Governor Kristi Noem wants to call attention to her position on immigrant children at the southern U.S. border.   

“Today I announced that South Dakota would not be taking any illegal immigrants from the southern border,” Noem said as part of a Wednesday post on her Facebook page. “If you are trying to enter the country illegally, call me when you're an American. President Trump secured our border. He fixed the refugee program to keep out bad actors. President Biden has destroyed all of that progress. Terrorists have been apprehended at the southern border and the risk to the people of South Dakota is far too great.” 

Noem posted those comments earlier this week on social media in response to President Biden’s request that some states offer temporary housing to immigrant children. Noem’s social media comments come even though there is no evidence the federal government has asked for such assistance from South Dakota.  

Noem did not cited specific Biden administration immigration policies she is upset with. Noem’s statements this week appear to be in response to the federal government’s actions trying to manage record numbers of unaccompanied minors seeking access to the U.S. In March, 19,000 children, a record number, sought asylum. 

Each child deemed an “unaccompanied minor” by the Department of Homeland Security has the legal right to request entry to the U.S. and go through the immigration process in the hopes of obtaining citizenship. 

Some immigration experts say Gov. Noem is using vulnerable immigrant children to pander to her political base. Taneeza Islam is an immigration lawyer and the executive director of South Dakota Voices for Peace. She says the governor is leaving out important information. 

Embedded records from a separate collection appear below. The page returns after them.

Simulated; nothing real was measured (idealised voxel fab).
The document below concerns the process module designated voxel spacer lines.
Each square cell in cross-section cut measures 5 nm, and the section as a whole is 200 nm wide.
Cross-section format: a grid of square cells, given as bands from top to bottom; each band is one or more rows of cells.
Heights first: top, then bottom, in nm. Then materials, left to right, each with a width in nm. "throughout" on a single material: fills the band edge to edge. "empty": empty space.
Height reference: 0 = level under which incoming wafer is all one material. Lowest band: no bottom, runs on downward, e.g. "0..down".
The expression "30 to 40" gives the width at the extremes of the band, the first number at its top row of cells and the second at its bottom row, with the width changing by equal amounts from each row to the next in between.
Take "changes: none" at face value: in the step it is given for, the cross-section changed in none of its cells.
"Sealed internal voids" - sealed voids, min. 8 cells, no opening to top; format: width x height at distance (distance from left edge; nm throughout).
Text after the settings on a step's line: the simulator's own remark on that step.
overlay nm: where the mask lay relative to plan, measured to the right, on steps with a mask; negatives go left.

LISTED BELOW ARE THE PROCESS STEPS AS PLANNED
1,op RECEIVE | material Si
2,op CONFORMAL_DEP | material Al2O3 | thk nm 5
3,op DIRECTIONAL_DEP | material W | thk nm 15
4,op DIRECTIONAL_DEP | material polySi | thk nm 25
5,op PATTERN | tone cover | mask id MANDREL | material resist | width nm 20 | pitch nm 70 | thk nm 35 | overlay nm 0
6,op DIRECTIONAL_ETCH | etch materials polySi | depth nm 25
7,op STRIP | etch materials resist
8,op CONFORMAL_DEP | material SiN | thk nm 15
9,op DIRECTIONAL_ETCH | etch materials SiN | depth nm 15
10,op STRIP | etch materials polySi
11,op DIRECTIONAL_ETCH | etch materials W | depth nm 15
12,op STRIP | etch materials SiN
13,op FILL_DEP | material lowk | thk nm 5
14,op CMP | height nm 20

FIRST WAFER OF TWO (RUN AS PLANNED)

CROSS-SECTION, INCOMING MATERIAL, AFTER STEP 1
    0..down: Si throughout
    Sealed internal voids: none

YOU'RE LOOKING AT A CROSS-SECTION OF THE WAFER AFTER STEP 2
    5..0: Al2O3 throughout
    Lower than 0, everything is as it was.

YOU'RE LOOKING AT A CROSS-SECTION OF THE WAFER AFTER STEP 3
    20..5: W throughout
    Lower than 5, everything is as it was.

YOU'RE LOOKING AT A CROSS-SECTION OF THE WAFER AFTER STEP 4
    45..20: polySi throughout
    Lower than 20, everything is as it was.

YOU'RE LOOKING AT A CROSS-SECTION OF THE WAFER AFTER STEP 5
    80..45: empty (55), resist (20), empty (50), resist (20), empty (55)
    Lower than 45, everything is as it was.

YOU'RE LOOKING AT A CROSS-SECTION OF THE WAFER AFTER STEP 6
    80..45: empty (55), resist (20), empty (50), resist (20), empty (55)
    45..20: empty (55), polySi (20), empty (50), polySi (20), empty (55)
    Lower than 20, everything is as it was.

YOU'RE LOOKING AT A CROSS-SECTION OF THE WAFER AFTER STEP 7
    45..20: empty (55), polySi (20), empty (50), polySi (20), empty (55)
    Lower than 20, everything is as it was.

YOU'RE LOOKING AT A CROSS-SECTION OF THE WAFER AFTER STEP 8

“It's not illegal immigrants coming to the Border. It is children seeking asylum. They're the only ones being allowed into our country right now,” said Islam. “There is no UNHCR (United Nations High Commissioner for Refugees) process on our side of the hemisphere. They’re asking for asylum because they can't be refugees housed in a refugee camp anywhere in Central or South America.” 

Media reports indicate 172,000 immigrants crossed the U.S.-Mexico border in March. That’s the highest number in 15 years.